Adjusting the mappers
When Hive launches a Hadoop job, the job is processed by one or more mapper tasks. Assuming that your DynamoDB table has sufficient throughput capacity, you can modify the number of mappers in the cluster, potentially improving performance.
Note
The number of mapper tasks used in a Hadoop job are influenced by input splits, where Hadoop subdivides the data into logical blocks. If Hadoop does not perform enough input splits, then your write operations might not be able to consume all the write throughput available in the DynamoDB table.
Increasing the number of mappers
Each mapper in an Amazon EMR has a maximum read rate of 1 MiB per second. The number of mappers in a cluster depends on the size of the nodes in your cluster. (For information about node sizes and the number of mappers per node, see Task Configuration in the Amazon EMR Developer Guide.)
If your DynamoDB table has ample throughput capacity for reads, you can try increasing the number of mappers by doing one of the following:
-
Increase the size of the nodes in your cluster. For example, if your cluster is using m1.large nodes (three mappers per node), you can try upgrading to m1.xlarge nodes (eight mappers per node).
-
Increase the number of nodes in your cluster. For example, if you have three-node cluster of m1.xlarge nodes, you have a total of 24 mappers available. If you were to double the size of the cluster, with the same type of node, you would have 48 mappers.
You can use the AWS Management Console to manage the size or the number of nodes in your cluster. (You might need to restart the cluster for these changes to take effect.)

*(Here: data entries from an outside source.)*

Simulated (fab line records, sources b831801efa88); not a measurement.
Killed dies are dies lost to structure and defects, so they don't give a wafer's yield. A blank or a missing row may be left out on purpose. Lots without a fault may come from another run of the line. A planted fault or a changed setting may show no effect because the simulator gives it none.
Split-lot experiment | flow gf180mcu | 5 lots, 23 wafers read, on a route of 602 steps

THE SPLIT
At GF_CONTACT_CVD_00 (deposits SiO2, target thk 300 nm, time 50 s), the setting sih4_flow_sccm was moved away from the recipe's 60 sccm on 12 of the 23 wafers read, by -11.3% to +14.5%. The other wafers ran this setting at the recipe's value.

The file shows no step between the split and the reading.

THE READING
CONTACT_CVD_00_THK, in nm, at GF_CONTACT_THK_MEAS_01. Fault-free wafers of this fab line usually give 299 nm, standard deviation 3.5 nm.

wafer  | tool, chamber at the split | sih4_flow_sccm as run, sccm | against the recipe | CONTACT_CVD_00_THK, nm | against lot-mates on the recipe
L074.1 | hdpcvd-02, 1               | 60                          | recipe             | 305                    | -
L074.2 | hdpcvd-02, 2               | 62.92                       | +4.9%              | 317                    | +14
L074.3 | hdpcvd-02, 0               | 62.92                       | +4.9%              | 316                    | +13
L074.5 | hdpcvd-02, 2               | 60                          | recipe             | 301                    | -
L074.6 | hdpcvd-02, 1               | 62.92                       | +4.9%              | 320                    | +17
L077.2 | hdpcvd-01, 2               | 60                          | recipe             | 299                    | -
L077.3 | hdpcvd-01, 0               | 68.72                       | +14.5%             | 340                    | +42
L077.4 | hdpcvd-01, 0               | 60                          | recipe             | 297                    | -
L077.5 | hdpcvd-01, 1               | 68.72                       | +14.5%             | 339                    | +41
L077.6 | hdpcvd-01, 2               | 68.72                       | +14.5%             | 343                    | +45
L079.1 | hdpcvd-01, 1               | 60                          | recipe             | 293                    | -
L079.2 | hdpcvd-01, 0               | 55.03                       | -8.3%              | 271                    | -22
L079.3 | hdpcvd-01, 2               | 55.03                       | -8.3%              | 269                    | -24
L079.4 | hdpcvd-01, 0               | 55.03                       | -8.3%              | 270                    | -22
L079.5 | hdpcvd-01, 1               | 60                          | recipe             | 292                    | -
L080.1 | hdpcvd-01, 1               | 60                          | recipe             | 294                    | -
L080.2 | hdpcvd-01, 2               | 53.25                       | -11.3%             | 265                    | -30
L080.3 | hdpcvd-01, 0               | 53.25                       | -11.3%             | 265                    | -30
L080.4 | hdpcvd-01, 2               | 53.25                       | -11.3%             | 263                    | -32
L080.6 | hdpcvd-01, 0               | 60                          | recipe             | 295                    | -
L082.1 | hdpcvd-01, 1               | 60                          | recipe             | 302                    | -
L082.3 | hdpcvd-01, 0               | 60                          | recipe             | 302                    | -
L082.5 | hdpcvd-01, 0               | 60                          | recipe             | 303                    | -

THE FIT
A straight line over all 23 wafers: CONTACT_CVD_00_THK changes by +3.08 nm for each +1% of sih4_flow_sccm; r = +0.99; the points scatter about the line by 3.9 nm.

Another way to increase the number of mappers is to modify the
mapred.tasktracker.map.tasks.maximum
Hadoop configuration
parameter. (This is a Hadoop parameter, not a Hive parameter. You cannot modify
it interactively from the command prompt.). If you increase the value of
mapred.tasktracker.map.tasks.maximum
, you can increase the
number of mappers without increasing the size or number of nodes. However, it is
possible for the cluster nodes to run out of memory if you set the value too
high.
You set the value for mapred.tasktracker.map.tasks.maximum
as a
bootstrap action when you first launch your Amazon EMR cluster. For more information,
see (Optional) Create Bootstrap Actions to Install Additional Software
in the Amazon EMR Management Guide.
Decreasing the number of mappers
If you use the SELECT
statement to select data from an external
Hive table that maps to DynamoDB, the Hadoop job can use as many tasks as
necessary, up to the maximum number of mappers in the cluster. In this scenario,
it is possible that a long-running Hive query can consume all of the provisioned
read capacity of the DynamoDB table, negatively impacting other users.
You can use the dynamodb.max.map.tasks
parameter to set an upper
limit for map tasks:
SET dynamodb.max.map.tasks=1
This value must be equal to or greater than 1. When Hive processes your query,
the resulting Hadoop job will use no more than
dynamodb.max.map.tasks
when reading from the DynamoDB
table.